Identifying Metro Trip Purpose using Multi-source Geographic Big Data and Machine Learning Approach
Identifying the purpose of a metro trip using Smart Card Data (SCD) expands the application of SCD in transport research and transport planning.
This paper integrates different types of big data and combines the theories on the interaction between transport and land use.
By taking Beijing as a case, we firstly analyze the metro trip purposes of individual passengers using travel survey data from 5565 respondents. Secondly, we investigate the land use features of trip origin and destination using Point of Interest(POI) data . Thirdly, a metro trip dataset is developed which includes the information of trip purpose, trip duration, and spatial distribution of trip origin and destination. Fourthly, a Random Forest (RF) algorithm is used to establish a RF classifier using the metro trip dataset as training data. Finally, this trained classifier is used to classify each metro trip recorded by the SCD to identify the metro trip purpose and the spatial distribution of metro trips for different purposes.

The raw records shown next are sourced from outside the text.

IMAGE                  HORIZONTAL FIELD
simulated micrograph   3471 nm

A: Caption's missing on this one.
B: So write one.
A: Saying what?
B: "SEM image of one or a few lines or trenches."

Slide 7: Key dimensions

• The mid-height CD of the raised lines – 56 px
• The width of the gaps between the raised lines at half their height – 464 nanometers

The results of analysis show that the random forest classifier trained in this study can effectively identify metro trip purposes from SCD. For trips with "go to work" and "go home" purposes, the accuracy of identification can reach over 90%. One reason for the high identification accuracy is that land use information is included in the RF classifier.
Our results confirm the theory of spatial-temporal interactions between transport and land use. There is an increasing availability of multi-source geographic big data and traffic survey data of residents in large cities, which means that the method developed in this study would have a high value in metro trip predicting and monitoring, transport planning, and land use policy-making around the metro stations. Also, our results enhance our knowledge of metro travel behavior in megacities.